Film review by: Witney Seibold
There’s something hugely sexy about Valery Todorovsky’s energetic Cold War musical “Hipsters.” It is, after all, about well-dressed, well-coiffed, jazz-loving, cigarette-smoking, sexually promiscuous twentysomethings, using their love of music and dance to crack through the stuffy façade of Moscow’s repressive Communist regime. These kids are rebels in a very true sense, and I liked the occasional bouts of genuine punk rock rebellion that the film tried to achieve.
It is the early 1950s, and Mels (Anton Shagin) is a blank-faced Communist volunteer police. He and his friends raid a juke joint at the film’s outset where they forcibly cut peers’ hair, and shred up their colorful duds. I should note that these duds are amazing. The suits are all brightly patterned, perfectly coordinated, and rest somewhere between a thrift store wet dream and the universe of Dick Tracy. No mere poodle skirts or wool suits, these outfits are works of art. The film, as a result, is bursting with color and gloriously lit jazz scenarios. In a world where mere fashion can stand as an act of defiance, it’s important that the clothes be suitably impressive. Mels, seduced by the music, the clothes, and, most notably, the come-hither looks of the comely Polza (Oksana Akinshina from “Lilya 4-Ever”), decides to buy a sharp suit and join the ranks of the hipsters. He finds a free-wheeling world of sex, song, and fun.

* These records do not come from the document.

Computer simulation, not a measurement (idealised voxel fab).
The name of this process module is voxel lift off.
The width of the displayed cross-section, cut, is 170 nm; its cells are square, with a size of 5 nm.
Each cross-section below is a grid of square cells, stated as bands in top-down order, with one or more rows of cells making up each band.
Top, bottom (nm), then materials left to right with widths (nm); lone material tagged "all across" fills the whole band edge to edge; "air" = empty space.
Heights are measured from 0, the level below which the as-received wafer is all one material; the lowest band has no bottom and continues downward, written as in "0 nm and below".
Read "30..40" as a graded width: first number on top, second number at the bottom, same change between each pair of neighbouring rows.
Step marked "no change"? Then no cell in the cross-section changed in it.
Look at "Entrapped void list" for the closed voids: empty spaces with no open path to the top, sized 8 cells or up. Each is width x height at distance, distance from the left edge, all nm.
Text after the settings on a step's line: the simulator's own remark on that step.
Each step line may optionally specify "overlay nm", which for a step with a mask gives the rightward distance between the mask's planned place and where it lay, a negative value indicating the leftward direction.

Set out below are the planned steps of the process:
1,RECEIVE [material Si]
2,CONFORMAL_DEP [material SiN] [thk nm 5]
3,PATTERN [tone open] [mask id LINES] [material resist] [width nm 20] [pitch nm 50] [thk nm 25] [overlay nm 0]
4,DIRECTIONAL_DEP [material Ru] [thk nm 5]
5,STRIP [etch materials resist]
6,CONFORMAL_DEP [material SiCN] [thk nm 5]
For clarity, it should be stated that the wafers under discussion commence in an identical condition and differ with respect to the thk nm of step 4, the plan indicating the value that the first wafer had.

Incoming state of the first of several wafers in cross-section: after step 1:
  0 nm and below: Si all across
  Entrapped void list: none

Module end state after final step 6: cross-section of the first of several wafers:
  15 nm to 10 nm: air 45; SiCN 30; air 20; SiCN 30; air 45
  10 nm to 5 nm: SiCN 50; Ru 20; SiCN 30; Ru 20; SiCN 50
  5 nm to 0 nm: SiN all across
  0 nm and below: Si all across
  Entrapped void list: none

The world of the Moscow Hipster is a carefully structured one. You have to be a good dancer, or be declared square and gauche. You have to know music. You have to give yourself an American nickname. And the outfit has to be just perfect. It takes Mels a lot of overtime and a lot of secret advice on how to accumulate the appropriate costume. He eventually ingratiates himself into the Hipster circles, and there’s a lot of song and dance about how freeing it is to be a rebellious youth.
Just as in “Hair,” though, the party musty eventually end, and we see how Hipsterism can break down in the face of monetary opportunity and the teetering eventuality of settling down with someone. The constant oppression doesn’t help either.
And here’s where problems begin to creep into this idealized colorful musical universe. The oppression isn’t so oppressive. There’s a lot of talk about how owning a saxophone can get you killed, but Mels seems to brandish his without fear. The hipsters are busted, and their clothes are shorn, but no one is ever properly arrested. It’s not until we see the father of the hipster leader talk calmly and knowingly about how good his kids have it that things really start to feel right.
Another huge problem with “Hipsters” is Mels himself. Mels seems to decide, kind of arbitrarily, to join the ranks of the hipsters. He learns all the right facts, but never seems to be passionate about much of anything. His decisions are bland and expected. Mels is such a cipher that he loses all character, and become a legitimate non-entity. When he starts speaking out against the revolution (and there’s an excellent song sung by his rival), we don’t quite buy in. In a world where your attitude and your character are what seems to define you as a political animal, perhaps the hero should, y’know, have some attitude.
But then the film ends perfectly. The film’s final number (and I’m going to give it away here) is Mels and Polza, walking down the street, having learned that hipsters as they know them don’t actually exist in America. Then they defiantly begin to sing how young hipsterism is eternal. They are joined on the streets by punk rockers, grunge rockers, hippies, metalheads, DIY DJs, hackers, and all manner of young rebels throughout the ages. It’s a glorious number that shows that these well-dressed sexy Russian hipsters led the way of all youth freedom in future ages. I liked that a lot.
And the cast is, again, sexy as Hell. Everyone is clear-skinned, well-dressed, and in awesome shape. There’s a sex scene partway through the film, and it’s a lot sexier than most sex scenes in American films just because the kids look so good. It leaves lumpen hairy guys like me envious. So I guess the film is a delightful colorful confection, full of energy and gorgeous kids doing fun stuff. It’s just not as deep or as entertaining as it should be.